So You Think That Neat ‘Multiverse’ Theory Explains It All …

No, when people talk about the “Multiverse” theory, they aren’t talking about music with a lot of stanzas or choruses. Odds are, they are talking about more basic issues like “how did the universe get here” and “why are there human beings.”

You can’t talk about those kinds of issues on Capitol Hill or anywhere else these days without somebody, sooner rather than later, confidently pronouncing something like “our universe is just one of many universes that are constantly evolving and forever changing.”

And hey, if Neil deGrasse Tyson believes in the multiverse theory, it must be true, right? I mean, right? Well, no, as a matter of fact, allow me to introduce Regis Nicoll and a fascinating analysis of the countless problems with the multiverse theory.

Just to give you a sample, check out this little piece of historical analysis by Nicoll that captures the basic definition of multiverse theory and points to the multiple problems with it (no pun intended), including the role of Elvis Presley:

“In 1957, Princeton’s Hugh Everett III proposed the many-worlds theory. Many-worlds starts with a controversial interpretation of quantum theory in which sub-atomic particles continuously split into separate quantum states.

“Everett imagined that each split created a parallel universe in which particles existed as mirror images of themselves. The result is that every possible state of a particle is realized somewhere.

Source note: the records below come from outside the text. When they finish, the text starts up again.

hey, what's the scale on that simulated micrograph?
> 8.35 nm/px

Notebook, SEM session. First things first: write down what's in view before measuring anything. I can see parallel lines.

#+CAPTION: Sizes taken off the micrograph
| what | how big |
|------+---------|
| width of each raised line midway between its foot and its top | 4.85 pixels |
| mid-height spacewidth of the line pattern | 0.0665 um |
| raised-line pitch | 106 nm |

“Taking many-worlds to its logical conclusion, cosmology consultant Marcus Chown quipped, ‘Elvis didn’t die on that loo eating a burger but is still alive in an infinite number of places.’

“The problems with many-worlds are many, including where all of these parallel universes exist, how an entire universe can be created by an infinitesimal change in a particle’s state, and the endless stream of universes created by every object in the cosmos at every moment in time.

“Taking many-worlds to its logical conclusion, cosmology consultant Marcus Chown quipped, ‘Elvis didn’t die on that loo eating a burger but is still alive in an infinite number of places.'”

Now I know there are still a few Elvis fans out there and I hate to be the one bringing the bad news, but he really did die and he isn’t flipping burgers in contended anonymity somewhere like Seattle or Muskogee or anywhere else.

But back to the point: If you care about such questions as why are we here, do our lives have purposes beyond cashing paychecks and making sure the boss gets re-elected, then I urge you, no, make that I implore you to click on this link and read “It’s Beyond Us” in Salvo, a publication with which, by the way, you, as an intelligent person with an inquiring mind, ought to know about.

Photo above by Linda Xu on Unsplash.

Author: Mark Tapscott

Follower of Christ, devoted husband of Claudia, doting father and grandfather, conservative lover of liberty, journalist and First Amendment fanatic, former Hill and Reagan aide, vintage Formula Ford racer, Okie by birth/Texan by blood/proud of both, resident of Maryland. Go here:

6 thoughts on “So You Think That Neat ‘Multiverse’ Theory Explains It All …”

  1. The multiverse was created metaphorically (not in reality) to refute the embarrassing fact that our universe is incredibly fine tuned for life. To explain this away, an infinite number of universe were postulated of which ours is just a lucky one to enable life.

    There are many major problems but one ironic one is that an infinite number of universes would allow an infinite intelligence to develop. Actually it would allow an infinite number of infinite intelligences. So we would not have just one God, but an infinite number of them.

    Issac Asimov wrote a short story titled “The Last Question” that illustrated this by speculating what might happen in our universe before it disappeared.

    Liked by 1 person

    1. Nonsense, Multiverse Hypothesis was created by particle physicists to explain sub-atomic behaviours.
      Your post is an example of begging the question.


  2. Anything but nonsense and begging the question. It is those who propose the multiverse that are really begging the question which means assuming the conclusion without proof. They are assuming an outcome without anything close to verifying evidence. At best it is wild speculation. Any discussion of the multiverse should admit that up-front.

    Here are two discussions of the multiverse that readers might want to consider

    The second article is from a hard core atheist who is frequently guilty of begging the question because he is always assuming that conclusion as part of his belief system.

    Science points to a creator of our universe that has an immense intelligence. It also points to a massive intelligence interfering in our universe one it existed, They don’t have to be the same but both are supported by the science of today.

    Thus, an atheist is perpetually guilty of begging the question because such an intelligence must be a possible alternative conclusion. No one can be an atheist and be intellectually honest. The obvious conclusion from science is that a creator is a possible explanation. Being agnostic is more intellectually honest but then they must admit that a creator is a possibility.

    By the way, the multiverse if true doesn’t preclude a creator. Nor does the creator have to be the Judaeo/Christian God.